Since 1981, McLaren has not built a car without a carbon fibre chassis. It was first seen on the Formula One grid in the McLaren MP4/1 and then in 1993 its first road car to debut a carbon fibre chassis was the McLaren F1.
It seemed a logical next step for this luxury sports car producer to find a facility where it can manufacture its own carbon fibre chassis. And it’s found such a facility at the University of Sheffield’s Advanced Manufacturing Research Centre (AMRC).
The new purpose-built McLaren Composites Technology Centre will be housed in a 7,000m² building set over four acres and will be responsible for the research and development of future Monocell and Monocage carbon fibre chassis as well as the manufacturing of the chassis itself.
The first pre-production carbon fibre chassis, built using trial manufacturing processes in the AMRC, is expected to be delivered to the McLaren Technology Centre in the second half of 2017. Full production at the facility will begin by 2020.
The partnership will create more than 200 jobs, which will comprise approximately 150 production staff and 50 manufacturing support staff, through a combined investment of nearly £50 million.

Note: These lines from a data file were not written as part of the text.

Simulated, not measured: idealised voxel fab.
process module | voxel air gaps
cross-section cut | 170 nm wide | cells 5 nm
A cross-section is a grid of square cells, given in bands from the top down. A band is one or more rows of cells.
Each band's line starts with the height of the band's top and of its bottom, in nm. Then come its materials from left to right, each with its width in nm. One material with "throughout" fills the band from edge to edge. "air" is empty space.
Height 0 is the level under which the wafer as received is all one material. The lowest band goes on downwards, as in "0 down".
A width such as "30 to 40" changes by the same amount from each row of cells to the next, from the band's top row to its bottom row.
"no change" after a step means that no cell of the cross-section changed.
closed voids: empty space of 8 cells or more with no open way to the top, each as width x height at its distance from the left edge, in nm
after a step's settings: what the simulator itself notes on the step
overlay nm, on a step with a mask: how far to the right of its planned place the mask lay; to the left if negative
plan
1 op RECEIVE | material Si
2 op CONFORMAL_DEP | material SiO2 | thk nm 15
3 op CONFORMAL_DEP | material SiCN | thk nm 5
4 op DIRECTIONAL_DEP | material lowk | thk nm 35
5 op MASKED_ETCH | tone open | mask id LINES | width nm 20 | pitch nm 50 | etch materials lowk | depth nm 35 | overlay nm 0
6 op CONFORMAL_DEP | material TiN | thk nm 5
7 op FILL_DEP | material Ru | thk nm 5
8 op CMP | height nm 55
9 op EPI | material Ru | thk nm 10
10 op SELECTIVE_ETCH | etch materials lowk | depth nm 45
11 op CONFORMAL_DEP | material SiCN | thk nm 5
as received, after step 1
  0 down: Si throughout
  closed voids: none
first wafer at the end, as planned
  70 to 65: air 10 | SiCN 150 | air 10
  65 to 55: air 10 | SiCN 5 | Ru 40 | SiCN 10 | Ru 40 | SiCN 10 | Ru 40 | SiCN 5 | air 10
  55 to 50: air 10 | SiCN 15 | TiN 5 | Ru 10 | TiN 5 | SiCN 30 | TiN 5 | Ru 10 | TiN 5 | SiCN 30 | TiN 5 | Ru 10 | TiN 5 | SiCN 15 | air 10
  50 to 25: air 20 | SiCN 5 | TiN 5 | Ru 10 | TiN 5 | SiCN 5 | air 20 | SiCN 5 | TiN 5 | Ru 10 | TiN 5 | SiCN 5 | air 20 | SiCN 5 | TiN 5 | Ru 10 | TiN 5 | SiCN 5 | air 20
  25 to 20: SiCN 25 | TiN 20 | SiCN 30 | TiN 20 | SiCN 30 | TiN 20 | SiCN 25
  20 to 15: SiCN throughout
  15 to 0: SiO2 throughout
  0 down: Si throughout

Professor Keith Ridgway, Executive Dean at the University of Sheffield’s AMRC, said: “This is a tremendous piece of news for the Sheffield City Region and a boost for its future as the UK’s centre for advanced manufacturing.
“We will be working with McLaren Automotive on the construction of the carbon fibre chassis and further research, and we are talking with the supply chain. It is our ambition that supply chain companies will start to build factories here to supply the chassis plant.”